NBC soon will join the ranks of content providers offering a streaming option to cord cutters and mobile consumers. See, e.g., this story. This future service warrants special attention, because two corporate affiliates within the Comcast family will participate in many parts of the United States: Comcast as the last mile, "retail" ISP and Comcast the parent of NBC-Universal.

Operating as an ISP, Comcast has at least three pricing/interconnection options, each of which raise questions relating to network neutrality and what the company considers strategic, "best behavior" during the time the FCC evaluates its proposed acquisition of Time Warner.

The Neutral/Non-Discrimination Option treats NBC traffic as nothing special, just plain video bits requiring streaming delivery to Comcast broadband subscribers. Comcast shows its commitment to network neutrality by refraining from prioritizing the traffic, or claiming that the traffic does not traverse the conventional Internet.

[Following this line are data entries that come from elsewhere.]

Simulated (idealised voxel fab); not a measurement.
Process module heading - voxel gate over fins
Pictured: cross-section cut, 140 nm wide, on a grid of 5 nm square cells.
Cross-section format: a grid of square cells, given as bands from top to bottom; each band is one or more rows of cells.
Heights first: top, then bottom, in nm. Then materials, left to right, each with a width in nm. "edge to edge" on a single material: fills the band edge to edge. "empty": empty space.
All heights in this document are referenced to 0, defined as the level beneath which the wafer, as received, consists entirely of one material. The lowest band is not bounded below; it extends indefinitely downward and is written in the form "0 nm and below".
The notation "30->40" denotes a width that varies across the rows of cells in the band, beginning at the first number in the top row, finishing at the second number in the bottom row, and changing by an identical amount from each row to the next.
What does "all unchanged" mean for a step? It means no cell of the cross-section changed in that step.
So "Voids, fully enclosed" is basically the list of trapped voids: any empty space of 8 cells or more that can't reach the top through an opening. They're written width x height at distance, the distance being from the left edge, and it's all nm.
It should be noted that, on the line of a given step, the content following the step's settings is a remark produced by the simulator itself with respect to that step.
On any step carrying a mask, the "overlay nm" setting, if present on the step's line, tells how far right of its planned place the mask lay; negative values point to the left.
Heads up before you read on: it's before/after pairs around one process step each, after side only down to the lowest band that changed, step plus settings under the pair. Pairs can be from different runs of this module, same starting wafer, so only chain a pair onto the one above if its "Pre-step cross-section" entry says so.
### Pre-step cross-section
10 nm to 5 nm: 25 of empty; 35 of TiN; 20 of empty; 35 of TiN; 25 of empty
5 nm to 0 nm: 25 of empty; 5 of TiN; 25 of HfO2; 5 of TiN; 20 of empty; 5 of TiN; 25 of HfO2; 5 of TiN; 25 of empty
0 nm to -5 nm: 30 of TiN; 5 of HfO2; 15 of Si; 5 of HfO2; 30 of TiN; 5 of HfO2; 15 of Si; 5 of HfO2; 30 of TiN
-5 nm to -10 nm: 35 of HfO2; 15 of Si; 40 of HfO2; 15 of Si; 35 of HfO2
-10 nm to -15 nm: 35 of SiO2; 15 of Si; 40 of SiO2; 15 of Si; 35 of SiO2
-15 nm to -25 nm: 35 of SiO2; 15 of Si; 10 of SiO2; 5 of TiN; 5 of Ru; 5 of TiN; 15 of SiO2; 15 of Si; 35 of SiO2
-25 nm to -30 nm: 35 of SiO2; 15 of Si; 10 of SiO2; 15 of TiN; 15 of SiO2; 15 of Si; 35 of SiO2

The Specialized Service Option puts NBC traffic in the same category as Comcast video on demand traffic that gets routed to Microsoft Xboxes. The company will try to differentiate NBC traffic from conventional Internet-delivered traffic, so that Comcast has the option to engage in price and quality of service discrimination. Comcast might exempt NBC traffic from debiting a subscriber's monthly data allocation. The company also might use routing techniques to ensure congestion-free carriage — what I call "better than best efforts" routing and Most Favored Nation treatment.

The Surcharge Option requires NBC to pay a surcharge to a corporate affiliate consistent to Comcast's successful demand for more money from Netflix and probably the same type demand the company will make to HBO and other high volume sources of video traffic.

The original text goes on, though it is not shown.